Choosing a test management solution is easy. Implementing a solution is hard. It’s easy to select and configure one of the many great test management applications on the market today. We all understand the technology, the features are easy to evaluate and the configuration easy to set up (perhaps with a bit of trial and error). Implementation is a different ball game though. Getting your QA team to use the application can be difficult. Getting them to use it consistently can be almost impossible. Yet the success or failure of your chosen solution depends mainly on how the whole of your team interact with the tools you provide them with.
Business objective clarity – the test management tool you select is just that; a tool. It’s a tool you implement in order to meet a business objective. That objective might be better status monitoring, it might be better co-ordination between distributed teams or it might be to help ensure repeatability of your test process. Either way it’s this objective that should be driving the technology you’re implementing. Not the other way round.
One step at a time – when investing a lot in a new application it’s easy to get carried away. It’s the mentality that we’re spending a significant amount on a new test management tool so it should be able to do 99% of what we need it to do. It may well be able to do everything you want it to do but getting it to do it is another matter. It’s the concept of technology vs implementation again. Technology easy. Implementation hard. And for that reason you are best to select a few key areas where the solution will give you the easiest and quickest benefits to the business. Get those right to start with and you build momentum for a sucessful long term process improvement project. Try to do too much too soon and you risk failing to delever anything with any benefit.
Software is cheap. Time is expensive – it’s too easy to focus on just the cost of the software licenses. If you’re paying $1000 a license but it takes one member of your team, on a $2000 per month salary, 2 months to implement then the cost for your staffs time is 4 times more expensive than the license. Two months might seem like an exaggeration but when you consider infrastructure, configuration, training, familiarisation, etc it soon adds up. These overheads can be a significant hidden cost.

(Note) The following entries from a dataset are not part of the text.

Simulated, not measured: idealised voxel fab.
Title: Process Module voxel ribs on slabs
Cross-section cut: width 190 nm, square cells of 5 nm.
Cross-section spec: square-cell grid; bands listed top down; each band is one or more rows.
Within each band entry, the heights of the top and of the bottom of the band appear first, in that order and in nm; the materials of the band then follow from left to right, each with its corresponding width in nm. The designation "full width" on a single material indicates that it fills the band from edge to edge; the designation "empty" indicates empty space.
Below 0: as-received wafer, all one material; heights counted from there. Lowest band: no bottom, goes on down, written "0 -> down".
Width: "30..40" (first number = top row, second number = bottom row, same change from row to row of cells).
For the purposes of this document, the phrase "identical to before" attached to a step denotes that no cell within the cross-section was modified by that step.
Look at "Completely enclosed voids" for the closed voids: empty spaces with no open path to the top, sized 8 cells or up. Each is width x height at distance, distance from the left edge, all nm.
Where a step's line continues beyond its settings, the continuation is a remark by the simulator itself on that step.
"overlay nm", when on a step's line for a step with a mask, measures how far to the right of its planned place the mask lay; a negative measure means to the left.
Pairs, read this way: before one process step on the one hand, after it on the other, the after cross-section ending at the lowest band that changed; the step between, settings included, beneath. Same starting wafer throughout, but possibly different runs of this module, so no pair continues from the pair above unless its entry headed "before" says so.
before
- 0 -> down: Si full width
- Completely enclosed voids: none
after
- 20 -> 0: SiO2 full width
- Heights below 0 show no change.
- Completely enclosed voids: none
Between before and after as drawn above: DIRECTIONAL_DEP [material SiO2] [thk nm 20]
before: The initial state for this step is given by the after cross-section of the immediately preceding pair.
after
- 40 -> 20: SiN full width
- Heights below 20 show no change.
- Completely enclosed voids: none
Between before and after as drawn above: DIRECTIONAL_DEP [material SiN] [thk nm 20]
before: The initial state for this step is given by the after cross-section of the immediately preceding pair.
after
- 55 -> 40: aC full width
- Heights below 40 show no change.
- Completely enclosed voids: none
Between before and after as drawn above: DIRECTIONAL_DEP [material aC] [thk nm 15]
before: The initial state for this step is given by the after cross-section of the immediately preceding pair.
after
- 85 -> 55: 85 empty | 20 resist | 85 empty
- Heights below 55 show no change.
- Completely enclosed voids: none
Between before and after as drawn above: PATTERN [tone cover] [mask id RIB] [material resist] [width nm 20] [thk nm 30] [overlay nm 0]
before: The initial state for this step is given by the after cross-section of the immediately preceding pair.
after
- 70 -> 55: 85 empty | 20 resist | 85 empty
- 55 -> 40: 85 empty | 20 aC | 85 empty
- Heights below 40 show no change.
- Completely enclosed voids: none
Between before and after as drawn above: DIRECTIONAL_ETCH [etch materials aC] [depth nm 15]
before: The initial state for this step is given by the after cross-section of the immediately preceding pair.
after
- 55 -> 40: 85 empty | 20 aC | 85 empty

User take up is tough – doesn’t matter if you buy the best test management application on the planet, or even have a solution hand crafted to fit your process. If your team don’t use it, or worse still, don’t use it correctly, you’ve gained nothing. In fact you’ve probably lost a lot. Focus on user adoption. Let me repeat that. Focus on user adoption! Most of your effort needs to be going into getting your team using the product and making sure they use it correctly.
It’s a marathon not a sprint – Quite often it’s easy to get up and running quickly. You see some initial positive benefits and you feel like the project was a success. Then 6 months down the line you realise that people have slipped back to their old ways. Perhaps the QA process evolved (due to external pressures), perhaps your test management tool champion left the company or maybe something as simple as poor network speed meant people found using the tool frustrating. It’s easy to lose that initial excitement and momentum when implementing a new tool. Real success happens over years not months. Achieving that success means continually monitoring and adapting the system to meet the needs of the QA team.
In short it’s the application of the test management technology to support your process that needs more effort and skill than most people accept. The more you focus on the application and implementation the more likely the business is to reap the benefits of the solution.